Brent crude LCOc1 futures lost $1.07 to settle at $60.94 a
barrel, a 1.73 percent loss. U.S. West Texas Intermediate (WTI)
crude CLc1 futures fell 58 cents to settle at $51.93 a barrel,
a 1.10 percent loss.
Prices have fallen around 20% since a 2019 high reached in
April, in part due to concerns about the U.S.-China trade war
and disappointing economic data.
China's industrial output growth unexpectedly slowed to a
more than 17-year low, data from the National Bureau of
Statistics showed on Friday. It grew 5.0% in May from a year
earlier, missing analysts' expectations of 5.5% and well below
April's 5.4%.
U.S. President Donald Trump and China's President Xi Jinping
could meet at the G20 summit in Japan later this month. Trump
has said he would meet with Xi at the summit, although China has
not confirmed the meeting. "All the major reporting agencies are reporting that demand
is going to be weaker," said Phil Flynn, an analyst at Price
Futures Group in Chicago. "That has played into the market
malaise. Things we would normally rally off of, we're not."
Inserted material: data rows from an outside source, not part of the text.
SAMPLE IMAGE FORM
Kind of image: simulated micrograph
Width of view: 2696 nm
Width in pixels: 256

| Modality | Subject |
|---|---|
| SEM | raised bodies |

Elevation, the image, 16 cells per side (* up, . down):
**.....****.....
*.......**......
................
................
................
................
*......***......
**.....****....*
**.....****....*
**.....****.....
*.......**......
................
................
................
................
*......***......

Bank of America Merrill Lynch lowered its Brent price
forecast to $63 per barrel from $68 a barrel for the second half
of 2019 on faltering demand. Worries remained about increased tensions in the Middle East
following last week's attacks on two oil tankers in the Gulf of
Oman. The United States blamed the attacks on Iran but Tehran
denied involvement. Saudi Arabian Energy Minister Khalid al-Falih said on Monday
that countries need to cooperate on keeping shipping lanes open
for oil and other energy supplies to ensure stable supplies.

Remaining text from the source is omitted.